It isn’t until pp. 57-59 that we find out what this book is about: “The paradoxes of the new Iranian cinema are many: new yet old; global yet local; modernist yet postmodern; Islamic yet secular. A better understanding of these paradoxes is nevertheless crucial to the more comprehensive panorama of Iranian filmmaking … Iranian filmmakers are very conscious of how they and their country are perceived. They are more than aware of who is watching them, whether the glance is cast from outside or from within their own country.”
The author is distressed by the fact that foreign audiences sometimes act as if the new Iranian Cinema is a product of the Islamic Revolution, thus overlooking the filmmaking traditions and influences that preceded them. “More often than not the Revolution is perceived as a catalyst for, rather than an interruption of, Iranian cinema’s creative renaissance” [p. 3]. The rich pre-revolutionary traditions of Iranian cinema are often overlooked in the West [p. 10]. The progressive image of Iran that has emerged through its cinematic success, and the associated prestige enjoyed by Iranian filmmakers, is in stark contrast to the clichés of bearded men, veiled women, raised fists, and blindfolded hostages that have been paraded endlessly in Western media [p. 41].
The Islamic regime thought, for a while, that it could exploit this new prestige to boost its image abroad, but in the end, decided that cinema was more trouble than help. Recently, regime officials have stepped up their attacks against film artists, actresses in particular, as exemplified by one referring to Leila Hatami’s very modest outfit at the Cannes Film Festival as “lewd” and Mashregh News manufacturing a fake news story about Shohreh Aghdashloo’s supposed drug abuse. It was within this troubling new context, which was of course unknown to the author when he wrote his manuscript, that I began writing this review.

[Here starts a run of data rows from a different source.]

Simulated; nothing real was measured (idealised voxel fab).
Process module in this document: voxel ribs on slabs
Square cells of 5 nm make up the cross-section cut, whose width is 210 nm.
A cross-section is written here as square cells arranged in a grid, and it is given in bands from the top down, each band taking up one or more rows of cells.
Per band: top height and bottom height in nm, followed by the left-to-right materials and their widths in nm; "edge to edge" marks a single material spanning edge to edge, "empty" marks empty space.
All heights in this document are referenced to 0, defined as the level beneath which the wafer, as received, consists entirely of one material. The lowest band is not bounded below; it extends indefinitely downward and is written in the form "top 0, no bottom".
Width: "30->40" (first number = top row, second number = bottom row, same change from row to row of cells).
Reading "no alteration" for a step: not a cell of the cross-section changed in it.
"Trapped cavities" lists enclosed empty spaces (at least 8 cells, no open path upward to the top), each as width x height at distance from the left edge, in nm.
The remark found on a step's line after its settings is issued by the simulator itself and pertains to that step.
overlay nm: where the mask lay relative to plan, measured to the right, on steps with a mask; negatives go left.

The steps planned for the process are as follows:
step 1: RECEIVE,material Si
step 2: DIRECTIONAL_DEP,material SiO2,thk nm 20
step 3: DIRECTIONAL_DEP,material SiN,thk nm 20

One interesting dilemma of the author was coming up with a precise definition of what constitutes Iranian cinema [p. 64]. The success of Iranian filmmakers has made projects with international financing, and participation by foreign artists, quite common in recent years. Should one count a film directed by an Iranian, but featuring cast and crew from other nationalities, as an Iranian film? What about émigré or exiled artists? Is a film made by Iranians living in Germany still part of Iranian cinema? How does the question of exile vs. diaspora (as analyzed by Hamid Naficy; p. 71) figure in this regard?
Hence, the author’s decision to devote separate chapters to native and émigré Iranian cinemas (Chapters 1-2, comprised of 51 and 66 pages, respectively). He augments these two main chapters with “close ups” on filmmakers Amir Naderi and Sohrab Shahid Saless (Chapters 3-4, 20 and 43 pages). The foregoing chapters are sandwiched between short introductory and concluding chapters (8 and 12 pages). The book ends with notes (12 pp.), bibliography (10 pp.), filmography (3 pp.), and index (7 pp.).
Acknowledging his limitations as a non-Iranian observer of Iranian cinema, the author hopes that his “foreigner” status can help bring a new perspective to an area of study that has been dominated by Iranian academics working in the West, stating parenthetically that many Iranians have found Kiarostami’s films just as challenging and problematic as the author has.
I have written elsewhere (see my review of The Politics of Iranian Cinema, http://iranian.com/main/2010/apr/more-credit-t…) that critics are often too kind to Iranian cinema (and to art films, in general): “Iranian filmmakers may be given more credit than they deserve, both inside and outside the country. Audiences in Iran sometimes read nonexistent political messages in ambiguities that may have resulted from censorship or poor cinematic execution. Festival critics and foreign audiences tend to view those same ambiguities as signs of sophistication or depth.”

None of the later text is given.